# Conjugacy of Regular Semisimple Subalgebras

Let $\mathfrak{g}$ be a complex semisimple Lie algebra. In his paper Semisimple Subalgebras of Semisimple Lie Algebras, Dynkin states that by a result of Weyl,

1) Two regular semisimple subalgebras are conjugate if and only if their simple roots are conjugate under the Weyl group.

From this Dynkin concludes that for the classical Lie algebras,

2) Any regular semisimple subalgebra of a given type (e.g. $A_2\oplus B_2$ in $B_5$) is unique up to conjugacy, with some exceptions if $\mathfrak{g}$ is of type $D_n$. The same is true of the exceptional Lie algebras, except $E_7$ and $E_8$ have several exceptions.

Does anyone know where I can find a proof of Statements 1 and 2? The first statement supposedly follows from a result in Theorie der Darstellung kontinuierlicher halb-einfacher Gruppen durch lineare Transformationen by Weyl, but I am unable to find an English translation. I am more interested in Statement 2, however, but Dynkin does not cite any source, nor does he hint at a proof.

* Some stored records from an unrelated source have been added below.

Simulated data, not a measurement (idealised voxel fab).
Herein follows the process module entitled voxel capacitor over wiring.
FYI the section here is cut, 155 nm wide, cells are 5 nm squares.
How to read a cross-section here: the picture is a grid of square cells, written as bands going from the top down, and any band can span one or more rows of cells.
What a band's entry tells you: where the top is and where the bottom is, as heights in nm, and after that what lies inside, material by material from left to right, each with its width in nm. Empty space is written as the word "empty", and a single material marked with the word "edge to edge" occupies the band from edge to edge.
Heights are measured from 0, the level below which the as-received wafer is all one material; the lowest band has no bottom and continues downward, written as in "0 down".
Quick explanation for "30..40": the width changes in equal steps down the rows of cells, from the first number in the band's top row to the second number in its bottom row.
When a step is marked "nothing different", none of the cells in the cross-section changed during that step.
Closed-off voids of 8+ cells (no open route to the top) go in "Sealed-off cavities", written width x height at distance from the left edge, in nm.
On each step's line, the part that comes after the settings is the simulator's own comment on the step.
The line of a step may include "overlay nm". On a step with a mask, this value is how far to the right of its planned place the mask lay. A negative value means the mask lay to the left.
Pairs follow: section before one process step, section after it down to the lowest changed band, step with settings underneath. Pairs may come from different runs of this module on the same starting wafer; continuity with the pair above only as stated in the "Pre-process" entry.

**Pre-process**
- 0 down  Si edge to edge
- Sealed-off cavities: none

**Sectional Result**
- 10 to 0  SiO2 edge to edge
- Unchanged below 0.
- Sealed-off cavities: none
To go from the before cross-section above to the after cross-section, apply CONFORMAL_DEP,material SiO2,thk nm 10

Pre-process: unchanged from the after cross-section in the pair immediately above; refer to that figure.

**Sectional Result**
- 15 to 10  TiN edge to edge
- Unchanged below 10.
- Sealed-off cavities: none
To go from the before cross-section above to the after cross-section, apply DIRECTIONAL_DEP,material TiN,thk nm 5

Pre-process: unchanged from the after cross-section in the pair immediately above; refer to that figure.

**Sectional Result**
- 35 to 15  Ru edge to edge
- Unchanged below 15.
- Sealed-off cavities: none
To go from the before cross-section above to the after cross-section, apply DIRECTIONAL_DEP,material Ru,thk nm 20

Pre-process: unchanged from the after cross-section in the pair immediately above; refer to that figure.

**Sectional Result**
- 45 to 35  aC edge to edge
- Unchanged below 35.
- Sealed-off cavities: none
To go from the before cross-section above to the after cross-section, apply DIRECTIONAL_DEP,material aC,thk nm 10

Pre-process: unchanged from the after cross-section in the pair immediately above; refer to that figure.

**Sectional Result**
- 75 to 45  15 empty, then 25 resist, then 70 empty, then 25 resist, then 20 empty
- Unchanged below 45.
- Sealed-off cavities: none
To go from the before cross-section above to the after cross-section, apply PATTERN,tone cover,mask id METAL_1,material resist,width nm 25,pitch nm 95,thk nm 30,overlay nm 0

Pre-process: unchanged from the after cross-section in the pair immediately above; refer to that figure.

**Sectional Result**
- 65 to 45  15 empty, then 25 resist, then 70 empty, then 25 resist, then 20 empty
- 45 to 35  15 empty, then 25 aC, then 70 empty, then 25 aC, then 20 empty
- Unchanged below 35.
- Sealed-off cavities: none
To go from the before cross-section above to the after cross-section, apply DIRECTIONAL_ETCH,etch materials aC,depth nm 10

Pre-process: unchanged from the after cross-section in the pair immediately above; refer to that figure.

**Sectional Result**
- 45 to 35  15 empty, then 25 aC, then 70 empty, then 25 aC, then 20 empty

It would help to recall Dynkin's definition of "regular semisimple subalgebra" of a complex semisimple Lie algebra (say $\mathfrak{g}$), which has not become standard in later literature. This just means a semisimple subalgebra of $\mathfrak{g}$ which contains a Cartan subalgebra (sometimes called a "maximal toral subalgebra" in this special case, any two being conjugate under the adjoint group). Since the subalgebra is semisimple, it involves a symmetric set of roots of $\mathfrak{g}$. The tricky step is to determine all such finite sets of roots and their conjugacy under the Weyl group. There are of course obvious examples, determined by subsets of a fixed set of simple roots: these subalgebras are now usually called "Levi subalgebras" of parabolic subalgebras. Other examples are more subtle, such as type $A_2$ inside $\mathfrak{g}$ of type $G_2$.
An early (independent) approach by Borel and de Siebenthal was announced in 1948, with full details provided in a longer paper in the Swiss journal Comment. Math. Helv. 23 (1949), 200-222. This paper is in French and relies on the extended Coxeter-Dynkin diagram attached to a compact semisimple Lie group. Here one has to know that such Lie groups correspond precisely to complex semisimple Lie groups or their Lie algebras. (It was shown in the late 1950s by Chevalley that such Lie groups over $\mathbb{C}$ correspond naturally to semisimple algebraic groups, which opens up the algebraic approaches further.)